Alkali Metals in Water Explode; No One Knows Why
This one used to be settled science. Alkali metals, such as cesium and potassium, would interact with water, release hydrogen vapor, and burn so hot they explode. Definitely cool, but not deeply mysterious.
Enter popular YouTube vlogger Thunderf00t. As a working scientist, Thunderf00t couldn’t leave well enough alone and started fooling around with alkali metals. When he did, he discovered a few things that nobody had noticed in the 200-odd years chemists had been performing these reactions at parties. For one thing, the metals burn under an argon atmosphere, making a rapid oxidation unlikely.
For another, they explode way too fast for this to be a conventional combustion reaction, hinting at some unusual movement of atoms. For still another, at one point in the reaction, the little blob of metal turns completely transparent like glass before exploding. Watch this clip and put on your thinking cap. If you can figure out why it behaves this way, there might be a Nobel Prize in it for you.

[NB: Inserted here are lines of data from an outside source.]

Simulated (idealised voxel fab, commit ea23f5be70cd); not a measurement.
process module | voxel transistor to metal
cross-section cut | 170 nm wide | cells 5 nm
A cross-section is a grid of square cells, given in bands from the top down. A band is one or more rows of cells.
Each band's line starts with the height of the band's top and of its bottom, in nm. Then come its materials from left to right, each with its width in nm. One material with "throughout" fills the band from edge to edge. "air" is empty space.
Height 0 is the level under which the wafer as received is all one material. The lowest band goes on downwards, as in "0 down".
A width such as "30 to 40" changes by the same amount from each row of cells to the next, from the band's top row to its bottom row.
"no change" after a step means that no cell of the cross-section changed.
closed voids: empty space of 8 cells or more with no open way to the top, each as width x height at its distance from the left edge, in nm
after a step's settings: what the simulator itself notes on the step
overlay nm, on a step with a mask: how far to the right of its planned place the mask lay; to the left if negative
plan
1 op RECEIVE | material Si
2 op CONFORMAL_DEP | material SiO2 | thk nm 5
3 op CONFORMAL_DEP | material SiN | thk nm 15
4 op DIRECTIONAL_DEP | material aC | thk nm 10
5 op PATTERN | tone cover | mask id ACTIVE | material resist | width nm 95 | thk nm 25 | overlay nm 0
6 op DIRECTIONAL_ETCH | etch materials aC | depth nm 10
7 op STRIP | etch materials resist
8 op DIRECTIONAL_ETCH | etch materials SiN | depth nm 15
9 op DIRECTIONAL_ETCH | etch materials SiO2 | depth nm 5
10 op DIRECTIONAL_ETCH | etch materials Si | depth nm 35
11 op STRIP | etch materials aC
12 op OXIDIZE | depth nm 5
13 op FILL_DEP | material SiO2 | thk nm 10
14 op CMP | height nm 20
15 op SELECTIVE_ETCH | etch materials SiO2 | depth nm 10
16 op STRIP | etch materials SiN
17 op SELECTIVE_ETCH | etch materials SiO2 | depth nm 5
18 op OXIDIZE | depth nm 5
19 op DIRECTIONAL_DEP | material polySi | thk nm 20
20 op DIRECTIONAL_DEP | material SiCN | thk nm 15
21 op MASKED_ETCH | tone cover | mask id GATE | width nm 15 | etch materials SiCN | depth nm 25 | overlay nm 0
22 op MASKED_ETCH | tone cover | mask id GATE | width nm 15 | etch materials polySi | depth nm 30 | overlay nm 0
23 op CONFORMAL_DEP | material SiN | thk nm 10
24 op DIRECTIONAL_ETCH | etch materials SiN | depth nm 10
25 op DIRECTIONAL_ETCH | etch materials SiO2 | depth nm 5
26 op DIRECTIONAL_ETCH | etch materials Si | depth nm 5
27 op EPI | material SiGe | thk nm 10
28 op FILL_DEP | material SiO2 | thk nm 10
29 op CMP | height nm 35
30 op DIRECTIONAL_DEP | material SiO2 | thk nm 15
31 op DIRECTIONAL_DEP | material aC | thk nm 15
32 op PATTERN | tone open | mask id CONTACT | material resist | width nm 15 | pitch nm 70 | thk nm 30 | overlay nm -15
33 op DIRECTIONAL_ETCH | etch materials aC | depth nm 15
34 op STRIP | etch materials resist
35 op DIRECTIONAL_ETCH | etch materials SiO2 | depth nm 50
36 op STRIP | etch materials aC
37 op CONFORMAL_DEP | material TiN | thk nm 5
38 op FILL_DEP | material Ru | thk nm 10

Briggs-Rauscher Cannot Make up Its Mind
One of the kookier types of chemical parlor tricks is what’s known as an oscillating reaction. As the name implies, these reactions switch from one state to another and back again. Perhaps the best of these, Briggs-Rauscher, can switch from colored to clear and back again upwards of ten times before the reaction is exhausted.
It isn’t especially useful, but set designers might want to consider this sort of thing for the background of the next mad scientist-laboratory movie. At least it’s cooler than dry ice bubbling in a beaker.